When i am looking at the logs, i can see that the connections are done in multiple random ports and not just on master port. I gess this is how gloo works ?

Would you recommend me to move to nightly build ? More ideas ?

cbalioglu · February 22, 2022, 2:06pm

If you don’t see any connection failures in the log files, this might also be an issue in your training script. For instance if you don’t call your collective operations in the same order in all your ranks, they will block waiting others.

Omer_Cohen1 · February 22, 2022, 2:17pm

The code hangs forever at init_process_group, the are no collective operations before this line.

Yanli_Zhao · February 23, 2022, 10:29pm

Try to export GLOO_SOCKET_IFNAME?

Omer_Cohen1 · February 24, 2022, 4:47am

Yes, i set os.environ[GLOO_SOCKET_IFNAME],

On first machine it is ‘Wi-Fi’
On second machine it is ‘WiFi’

Didn’t help…

HuYang719 · February 24, 2022, 11:36am

Hi Omer, you may need to use ip addr or ifconfig to check the network interface that you need and export it in GLOO_SOCKET_IFNAME. Is the Wi-Fi/WiFI you get from these commands?

Omer_Cohen1 · February 25, 2022, 12:49pm

I was able to get the interface name from this command:
‘netsh interface show interface’

then i got this (example on first machine):

when i tried to use the interface names from ipcofig/all, i got this exceptions:
[enforce fail at …\third_party\gloo\gloo\transport\uv\device.cc:164] false. Unable to find address for: ‘the IFNAME that I tried’
I tried all the interface names…

am I doing it correctly ?

HuYang719 · February 25, 2022, 2:25pm

Hi I suggested you use ip addr, you may see something like: lo / eth0 /..., you may choose one as interface.

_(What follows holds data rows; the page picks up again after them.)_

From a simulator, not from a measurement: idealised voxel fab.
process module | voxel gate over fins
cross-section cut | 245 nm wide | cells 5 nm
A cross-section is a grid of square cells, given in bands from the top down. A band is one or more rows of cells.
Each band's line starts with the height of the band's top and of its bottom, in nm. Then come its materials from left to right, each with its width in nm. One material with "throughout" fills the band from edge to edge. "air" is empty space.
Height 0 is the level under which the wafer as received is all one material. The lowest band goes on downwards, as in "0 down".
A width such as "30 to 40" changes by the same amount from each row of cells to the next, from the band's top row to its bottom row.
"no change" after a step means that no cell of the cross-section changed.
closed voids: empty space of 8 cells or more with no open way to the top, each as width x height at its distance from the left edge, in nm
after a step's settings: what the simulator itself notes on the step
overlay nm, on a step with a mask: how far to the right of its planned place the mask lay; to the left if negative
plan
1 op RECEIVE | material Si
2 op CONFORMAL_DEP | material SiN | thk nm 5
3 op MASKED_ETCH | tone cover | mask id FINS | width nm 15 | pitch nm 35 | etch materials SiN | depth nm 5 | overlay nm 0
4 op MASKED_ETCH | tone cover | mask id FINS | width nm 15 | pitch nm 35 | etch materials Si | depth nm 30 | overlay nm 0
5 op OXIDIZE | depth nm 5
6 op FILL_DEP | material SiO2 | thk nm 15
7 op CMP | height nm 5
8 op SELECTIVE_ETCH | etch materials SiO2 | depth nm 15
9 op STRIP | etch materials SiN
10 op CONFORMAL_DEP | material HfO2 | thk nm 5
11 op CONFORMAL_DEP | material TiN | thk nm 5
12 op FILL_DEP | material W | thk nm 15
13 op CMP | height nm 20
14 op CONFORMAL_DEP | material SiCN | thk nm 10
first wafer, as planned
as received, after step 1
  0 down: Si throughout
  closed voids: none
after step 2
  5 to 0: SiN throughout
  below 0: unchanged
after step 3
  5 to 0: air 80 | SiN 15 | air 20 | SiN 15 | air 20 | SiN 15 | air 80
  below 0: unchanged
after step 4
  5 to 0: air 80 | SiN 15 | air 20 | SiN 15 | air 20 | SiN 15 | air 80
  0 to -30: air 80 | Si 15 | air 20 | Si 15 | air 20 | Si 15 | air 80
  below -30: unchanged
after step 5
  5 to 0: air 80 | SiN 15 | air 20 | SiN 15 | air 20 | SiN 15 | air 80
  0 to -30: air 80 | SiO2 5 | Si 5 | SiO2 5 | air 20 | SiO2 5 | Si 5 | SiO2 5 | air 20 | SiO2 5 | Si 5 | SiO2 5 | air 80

Omer_Cohen1 · February 26, 2022, 6:26pm

Hey, I think that ip addr is for linux, and I am working with windows.
I have tried all names from ipconfig/all and non of then worked.
The only one that didn’t give an error was ‘Wi-FI’
(I took it from ‘netsh interface show interface’ command - image in previous message).

Can u think on something else ? why am I not getting timeout ? it just hangs forever…